A beginner’s attempt . . .
There are many ways to make static graphs in Python — such as with the use of Matplotlib, Pandas, and Seaborn, to name a few. And I think it is safe to say that successfully making a static graph is one crucial tool for a beginner data scientist to have in their toolbox.
After feeling pretty confident in my static graph-making, I stumbled across a graph that takes the art of graph-making to a whole other level — that being the animated graph. I can admit that I am a sucker for animated visuals, and likewise, find animated graphs both mesmerizing and impactful. Something about seeing the plot ‘grow’ on its own, and doing all the visual work for the reader. I also find that it really emphasizes the point that the creator is making. As a new student of data science, my curiosity was piqued on how to create such a graph.

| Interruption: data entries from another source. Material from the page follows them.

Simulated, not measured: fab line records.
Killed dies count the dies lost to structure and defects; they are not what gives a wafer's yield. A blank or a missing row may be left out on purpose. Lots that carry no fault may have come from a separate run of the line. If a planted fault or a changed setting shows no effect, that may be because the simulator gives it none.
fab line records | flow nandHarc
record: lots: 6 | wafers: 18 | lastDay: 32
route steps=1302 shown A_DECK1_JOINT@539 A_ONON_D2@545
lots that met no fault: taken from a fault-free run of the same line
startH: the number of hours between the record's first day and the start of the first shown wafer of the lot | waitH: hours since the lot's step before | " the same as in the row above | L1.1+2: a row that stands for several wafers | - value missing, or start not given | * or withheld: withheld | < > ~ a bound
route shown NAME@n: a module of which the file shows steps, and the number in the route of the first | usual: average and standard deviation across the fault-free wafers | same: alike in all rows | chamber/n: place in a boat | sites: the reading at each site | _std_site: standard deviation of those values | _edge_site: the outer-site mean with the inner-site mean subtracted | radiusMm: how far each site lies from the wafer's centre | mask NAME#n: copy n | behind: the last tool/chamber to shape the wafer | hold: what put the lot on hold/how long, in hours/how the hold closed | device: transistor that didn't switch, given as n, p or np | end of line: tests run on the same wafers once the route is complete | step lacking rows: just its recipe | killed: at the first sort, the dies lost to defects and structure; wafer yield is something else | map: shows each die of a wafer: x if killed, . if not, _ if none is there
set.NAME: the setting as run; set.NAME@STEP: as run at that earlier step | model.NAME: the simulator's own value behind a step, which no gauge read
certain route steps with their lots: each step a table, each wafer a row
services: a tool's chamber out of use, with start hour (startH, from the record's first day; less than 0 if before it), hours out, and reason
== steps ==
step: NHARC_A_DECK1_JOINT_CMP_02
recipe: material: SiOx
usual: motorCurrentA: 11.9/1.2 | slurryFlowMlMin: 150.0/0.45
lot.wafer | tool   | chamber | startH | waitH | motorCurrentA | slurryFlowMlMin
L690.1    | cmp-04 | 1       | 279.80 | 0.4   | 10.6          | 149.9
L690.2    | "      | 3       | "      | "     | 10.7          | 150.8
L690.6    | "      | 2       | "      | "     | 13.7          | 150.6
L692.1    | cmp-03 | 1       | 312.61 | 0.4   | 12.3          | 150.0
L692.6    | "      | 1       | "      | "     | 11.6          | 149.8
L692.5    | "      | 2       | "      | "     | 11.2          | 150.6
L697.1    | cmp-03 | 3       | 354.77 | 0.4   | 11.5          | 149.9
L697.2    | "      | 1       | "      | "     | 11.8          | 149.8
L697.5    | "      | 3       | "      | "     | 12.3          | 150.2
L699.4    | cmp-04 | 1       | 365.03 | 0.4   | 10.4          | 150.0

Is it pure magic or is it fairly simple? (in hindsight, I can positively say that it requires a bit of both) I took to the internet to obtain guidance and opened up my Jupyter notebook to give it a test. Below you will find my process, results and takeaways.
To start, I used a data set that I found on Kaggle that was originally published on Github from CNN. It is a data set on school shootings in the US over the last 10 years. For this exercise, I just wanted to look at the year and number of incidents per year.
I first read the CSV data using Pandas and cleaned up the data to create a data frame consisting of two columns, year and total # of shootings from that year.
Next, I imported the necessary libraries to create my graph and animation:
import matplotlib.pyplot as plt
import matplotlib.animation as animation
import seaborn as sns
I used matplotlib and Seaborn for the plotting, and the animation tools that I used centered around the
matplotlib.animation.Animation class. This class provides a framework around which the animation functionality is built. One of the main tools within this framework is
FuncAnimation, which is what I used to create my animation. I also called
%matplotlib notebook, this way I could see the animation work immediately in my notebook.
After coding in my figure and subplot details as usual for a static graph, I defined my
#select data rangedef animate(i):
data = df.iloc[:int(i+1)]
graph = sns.barplot(y=data['total shootings'], x=data.index, data=data, color="blue")
If you think about an animation as a series of frames — the most important piece of the animation code is the animate function which defines what to reference in each frame. Therefore, in the above function, i represents the index to select the range of data that should be visible in each frame. In the code following that, I used a Seaborn barplot to plot the data selection. This is one frame.
Finally, to run the animation, I called the function
matplotlib.animation.FuncAnimation. And within the function, I included my figure to update with each frame, my previously defined animate function, the amount of frames that the animation should contain (how many times animate(i) is being called) and set the interval level to control the speed between frames.
ani = matplotlib.animation.FuncAnimation(fig, animate, frames=len(data.index),interval=700,repeat=True)
And here I had my animated graph (recorded in QuickTime) :
Takeaways and further learning to do
While I succeeded in creating a basic animation — there are numerous areas for improvement and to delve into next. For one, figuring out a way to save the MP4 through my notebook. I ended up recording it through QuickTime but it would have been much easier to write a line of code in my notebook to save the mp4.
My graph also needs a couple aesthetic improvements to be on par with the animations out there that I admire. I need to work on slowing down the animation and look into making it run ‘smoother’ overall.